Monday, May 1, 2017

Three Films About Women


A Quiet Passion

I must confess at the onset that I have never been fond of Emily Dickinson's poetry. I'll tell you why: she uses too many abstract nouns. A poet should avoid using the word "eternity," for example. Also, Dickinson's lines tend to be very short, and they usually rhyme, and this has the effect of making many of  her poems sound like epigrams, mystical theories, or mere ditties rather than genuine acts of expression. This combination of objectives—bring out the rhyme while saying something staggeringly profound—tends to be deadly.

Yet I realize that many people do like Dickinson's poems. There must be a reason. I went to A Quiet Passion hoping to gain further insight into her appeal. That didn't happen, though I now have a better sense of the environment in which she lived and worked.

Director Terrence Davies has gone to great lengths to establish the period within which Dickinson's talent developed, the obstacles she faced, the atmosphere of patriarchal love she thrived in and the concomitant hypocritical striving for moral rectitude she abhorred. She was a complex soul who thought about everything too much. She couldn't help it. She was devoted to her family, and she also had a few trusted female friends. She was concerned about the fate of her poems—about her own immortality--but she had a great deal of trouble opening up to the wider world. It didn't interest her much, obsessed as she was by the inevitable disappearance of her loved ones and the nothingness beyond.

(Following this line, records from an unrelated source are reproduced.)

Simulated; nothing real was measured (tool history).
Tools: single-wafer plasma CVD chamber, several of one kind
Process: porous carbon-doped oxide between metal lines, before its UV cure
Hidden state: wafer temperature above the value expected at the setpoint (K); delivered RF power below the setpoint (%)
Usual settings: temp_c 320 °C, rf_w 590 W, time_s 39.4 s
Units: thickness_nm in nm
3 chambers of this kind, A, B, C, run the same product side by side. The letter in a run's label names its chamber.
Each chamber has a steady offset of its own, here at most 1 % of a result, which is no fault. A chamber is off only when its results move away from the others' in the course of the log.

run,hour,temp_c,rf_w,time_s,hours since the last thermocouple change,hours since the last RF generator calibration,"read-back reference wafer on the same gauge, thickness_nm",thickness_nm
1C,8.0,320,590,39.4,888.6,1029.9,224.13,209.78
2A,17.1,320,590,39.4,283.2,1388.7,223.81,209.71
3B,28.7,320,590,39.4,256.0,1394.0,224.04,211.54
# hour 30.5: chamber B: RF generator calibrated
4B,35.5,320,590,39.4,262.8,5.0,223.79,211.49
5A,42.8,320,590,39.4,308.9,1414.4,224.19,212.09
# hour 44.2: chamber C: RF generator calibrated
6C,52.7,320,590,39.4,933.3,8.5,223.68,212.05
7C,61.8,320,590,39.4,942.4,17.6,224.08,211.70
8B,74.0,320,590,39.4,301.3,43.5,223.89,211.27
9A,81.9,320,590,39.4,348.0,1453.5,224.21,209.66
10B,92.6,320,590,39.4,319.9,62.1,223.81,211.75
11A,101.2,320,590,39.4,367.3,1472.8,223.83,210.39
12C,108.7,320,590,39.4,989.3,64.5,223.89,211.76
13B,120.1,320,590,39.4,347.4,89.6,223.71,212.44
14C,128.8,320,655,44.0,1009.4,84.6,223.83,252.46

As she grew older, Dickinson found it increasingly difficult to conduct a normal conversation, and tended to speak in riddles and contradictions. This habit irritated her siblings no end, though they were almost as good at such metaphysical raillery as she was. Evidently it was the argot of her class and times. 


The film explores a succession of themes--greatness, immortality, poetry, romance, integrity, melancholy, disillusionment, death. But by the time we reach the end of it, the overriding tone is one of bitter anguish. It's a portrait of one unusual woman's life, and though I don't know if all the details are accurate, it seems clear that Davies, to his credit, has been guided far more by biographical fact than by screenwriting conventions.

Sami Blood


Countless films have been made about the destruction of native cultures by the spread of industrialized society. Tale of individuals who find that they like tribal life and "go native" are also popular. Less often, I think,  do we hear stories about the roadblocks that are put in the way of "native" individuals who would like nothing better than to participate in the ongoing life of their more “civilized” neighbors.


Such is the theme of Sami Blood, a moody, well-structured film that follows the life of Elle-Marja, a fifteen-year-old Sami girl. She and her sister have been sent by their mother, recently widowed, to a boarding school. Elle-Marja is bright, picks up Swedish easily, and soon feels the urge to leave both the nomadic life in the midst of which she was raised and the simple-minded and sometimes brutal life of the boarding school behind and get a real Swedish education. Trouble is, Sami kids, even the brightest, aren’t allowed to continue on. The powers that be are convinced that they would all be better off staying on their rocky and largely treeless turf in the far north, tending their animals.


Swedish-Sami writer-director Amanda Kernell follows Elle-Marja’s desperate and ingenious path to Uppsala, the risks she takes, and the obstacles she overcomes. It’s all beautifully rendered though often painful to watch. The film effectively highlights the contrast between urban Swedish culture of the 1930s and the nomadic lives of the Sami people without weighing in on the relative value of the two or the wisdom of abandoning one for the other. It’s just a story of someone who aspired to lead a different kind of life. It’s just an unforgettable work of art.


Little Wing also focuses on the life of a young woman. In this case it’s a Finnish girl named Varpu, just turning thirteen. Her mother, Siri, is having a hard time managing some of the simpler things in life, like getting up in the morning and passing a driving test. Yet she’s trying hard and is determined to raise her daughter well. All the same, when things really start to crumble, Varpu decides to go see her father, whom she’s never met. Trouble is, she’s far too young to have a driver’s license, she’s driving a stolen car, and the man she’s going to visit isn’t really her father.

Siri is shocked by this turn of events, and decides reluctantly that the time has come to introduce her daughter to her real father. But now a new and perhaps even more troubling set of issues arise, just as Siri no doubt feared they would: the man talks constantly, he hears voices, he has a paranoic aversion to cell phones and cameras, and he has agreed to leave his home town for the first time in years to watch his newly-found daughter compete at a horse show.

The two introverted protagonists don't exactly sear the screen with their performances, and the plot moves ahead one slow step at a time, but the end result is an indelible portrait of how mental illness can derail people's lives, and reassemble them.